The UTANG began as a fighter/bomber unit, and its mission has changed three times since 1946. The type of aircraft flown by the Wing has changed seven times. The current aircraft are KC-135R aerial refuelers, which were assigned to Utah in 1978 when the 151st ARW became part of the Strategic Air Command.

The Wing transferred to the Air Mobility Command in June 1992. Since then, the aircraft’s cargo and personnel transportations capabilities have been more frequently utilized.

Historical examples of federal services are numerous. Many UTANG members were called to serve 21 months during the Korean Conflict. Flying F-86 fighter aircraft, 10 pilots flew more than 100 missions each. One UTANG pilot, Capt. Cliff Jolley, shot down seven Soviet-made MIG-15 aircraft and became the first Air Guard “Ace” of the Korean Conflict. Two Utah pilots were killed during this conflict.

During the Middle East crisis in August 1990, UTANG members were some of the first to volunteer in support of Operation Desert Shield/Storm. UTANG’s support of this operation continued well into 1991. Since that time members have supported national drug-interdiction activities and have provided air refueling for tactical and transportation aircraft supporting military activities involving Bosnia, Kosovo and Southwest Asia. Additionally, members of the UTANG supported the Salt Lake 2002 Winter Olympics in various capacities.

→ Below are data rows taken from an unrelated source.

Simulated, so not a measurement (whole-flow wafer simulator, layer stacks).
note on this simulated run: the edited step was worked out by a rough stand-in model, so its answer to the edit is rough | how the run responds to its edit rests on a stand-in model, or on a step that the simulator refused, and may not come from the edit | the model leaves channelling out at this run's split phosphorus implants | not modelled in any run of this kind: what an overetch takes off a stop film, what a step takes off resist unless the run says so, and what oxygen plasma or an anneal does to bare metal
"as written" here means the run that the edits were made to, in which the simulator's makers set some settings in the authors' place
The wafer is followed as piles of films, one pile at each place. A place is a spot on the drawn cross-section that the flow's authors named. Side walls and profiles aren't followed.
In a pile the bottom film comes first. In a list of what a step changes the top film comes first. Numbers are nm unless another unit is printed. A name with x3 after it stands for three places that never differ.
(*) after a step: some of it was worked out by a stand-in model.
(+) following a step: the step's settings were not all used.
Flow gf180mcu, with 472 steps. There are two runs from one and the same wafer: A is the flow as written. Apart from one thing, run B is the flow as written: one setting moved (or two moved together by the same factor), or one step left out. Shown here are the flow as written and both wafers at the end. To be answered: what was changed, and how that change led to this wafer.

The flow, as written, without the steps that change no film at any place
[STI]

The UTANG continued distinctive federal service during 2010 with missions around the globe in support of Operations Enduring Freedom, Iraqi Freedom and Noble Eagle. The UTANG also supported numerous NATO operations, Air Expeditionary Forces (AEF) rotations, as well as missions supporting 1st Air Force, Southern Command and Africa Command.

Critical personnel resources needed to accomplish these and other UTANG missions were supported through recruiting, retention, workforce-diversity and family-readiness programs directed by headquarters leaders.

Local communities also saw continuing benefits from the UTANG. Activities included Sub-for-Santa, blood drives, Freedom Academy, Adopt-a-School program, Scouting for Food and other service projects throughout the year. The UTANG continues to maintain its high state of readiness should the State of Utah need support during a natural disaster, civil disturbance or major event.